The Faerie Path

My first book for the Twisted Fairy Tale Challenge. I picked this mostly because it was a take off on Midsummer Night’s Dream: the main character, Anita/Tania, is the seventh daughter of Faerie King Oberon and Queen Titania. But that’s where the similarities end.

The basic plot is that on her 16th birthday, Anita is pulled back into the Faerie Realm (by the man who was once engaged to her as Tania) where she discovers that she’s been missing for 500 years. Everyone is overjoyed to see her, and she must set about figuring out what all this means, as well as coming to terms with her power, to straddle the Mortal and Faerie worlds.

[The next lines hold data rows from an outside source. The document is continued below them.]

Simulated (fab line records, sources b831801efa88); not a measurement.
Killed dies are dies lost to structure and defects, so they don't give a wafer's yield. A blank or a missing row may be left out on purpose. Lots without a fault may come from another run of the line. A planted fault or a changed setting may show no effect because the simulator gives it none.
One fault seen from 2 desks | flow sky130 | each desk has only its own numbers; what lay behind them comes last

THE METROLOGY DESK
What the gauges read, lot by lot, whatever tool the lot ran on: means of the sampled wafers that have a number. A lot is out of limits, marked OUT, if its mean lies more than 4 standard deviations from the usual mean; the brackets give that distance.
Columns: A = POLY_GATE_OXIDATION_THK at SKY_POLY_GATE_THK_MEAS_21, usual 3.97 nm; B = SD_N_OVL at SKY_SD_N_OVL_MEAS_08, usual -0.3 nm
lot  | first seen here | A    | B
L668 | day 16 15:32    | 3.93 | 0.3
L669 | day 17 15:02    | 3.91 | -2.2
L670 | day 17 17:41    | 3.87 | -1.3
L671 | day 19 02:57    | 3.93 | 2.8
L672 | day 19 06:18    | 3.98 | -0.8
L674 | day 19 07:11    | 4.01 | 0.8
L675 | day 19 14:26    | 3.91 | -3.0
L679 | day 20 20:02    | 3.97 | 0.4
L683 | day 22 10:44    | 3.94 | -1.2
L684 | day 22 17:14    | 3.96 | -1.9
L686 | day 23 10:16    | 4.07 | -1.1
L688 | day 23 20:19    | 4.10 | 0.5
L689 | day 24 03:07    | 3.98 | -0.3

As a stand-alone book, this wasn’t very good. Anita spends half of the book denying that she’s the fairy princess Tania, and then when she does try to accept and believe in it, she spends time trying to figure out whom to believe and wanting to get back to the Mortal World. It isn’t until the last 50 pages that the book gets exciting, where action takes over for exposition.

But as a first book in a series (which it is, the second being The Lost Queen and the third, The Sorcerer King), it serves it’s purpose extremely well. It sets up Tania as a seemingly flighty girl, but also one who knows her own mind, and who can use the experience of the Mortal World to her advantage. The romance isn’t very interesting, but since Tania spent half the book being angry at her “true” love, perhaps it will be stronger in the later books. But there’s intrigue, betrayal, and confusion, and finally revelation and an even bigger quest to fulfill. It ends with the promise of more adventure, more danger, more romance. Which is good, because the one thing this book did was leave me wanting to find out the rest of the story.

2 thoughts on “The Faerie Path

  1. Sounds interesting. Maybe something to pick up when I have a ton of free time and not much else to read, so that I’m forced to get into it. Great review.